Anbang was joining in the bid with private-equity firms J.C. Flowers & Co. and Primavera Capital Group. 

Shareholders registered their disappointment with the move, with Starwood stock falling 4.5% after hours following The Wall Street Journal's report that Anbang had backed away. The stock had closed at $83.43 at 4 p.m. ET. Some Starwood investors had welcomed the all-cash premium that Anbang offered at a time when hotel shares have been volatile. 

Marriott stock, meanwhile, dropped 5% after its 4 p.m. close of $71.18, signaling that some shareholders may have been happy for the company lose the deal--and walk away with a breakup fee exceeding $400 million. 

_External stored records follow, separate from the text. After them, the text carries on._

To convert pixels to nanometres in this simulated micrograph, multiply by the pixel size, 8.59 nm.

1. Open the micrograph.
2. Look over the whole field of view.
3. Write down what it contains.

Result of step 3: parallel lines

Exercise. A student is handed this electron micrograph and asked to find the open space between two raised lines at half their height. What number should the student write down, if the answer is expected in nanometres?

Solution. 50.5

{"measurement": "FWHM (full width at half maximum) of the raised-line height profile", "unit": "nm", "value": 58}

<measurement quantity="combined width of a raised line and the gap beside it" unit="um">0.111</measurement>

Marriott executives and its board, on the other hand, may be breathing a sigh of relief. Some lodging analysts have said that Marriott may have run out of firepower with its last offer. Marriott's counterbid was an unusually aggressive move for a company that historically has been conservative with its balance sheet. Chairman Bill Marriott typically has had an aversion to taking on too much debt, and the lodging company in the past has favored acquiring single-brand firms rather than pursuing splashy takeovers of rivals such as Starwood, with its 11 brands. 

Potentially reflecting an effort to trump its rival by other means, Marriott in a statement on Monday said Starwood investors "should give serious consideration to the question of whether the Anbang-led consortium will be able to close the proposed transaction, with a particular focus on the certainty of the consortium's financing and the timing of any required regulatory approvals." 

There is no guarantee regulators would have approved a Chinese takeover of Starwood, should one have been signed. There has been a surge of proposed Chinese takeovers in the U.S. this year, and it has been met by a groundswell of U.S. political opposition. 

Chinese regulators also could have resisted. In March, Anbang agreed to buy U.S. luxury hotel owner Strategic Hotels & Resorts Inc. from Blackstone Group LP for about $6.5 billion, including debt. It isn't clear whether Chinese authorities would have been comfortable with such an aggressive acquisition push by the insurer. 

Under the revised Marriott deal, Starwood shareholders would receive $21 in cash and 0.8 Marriott share for each Starwood share. Marriott and Starwood stockholders were to vote April 8 on the transaction. If approved by regulators and shareholders, the deal could close in mid-2016, the companies have said.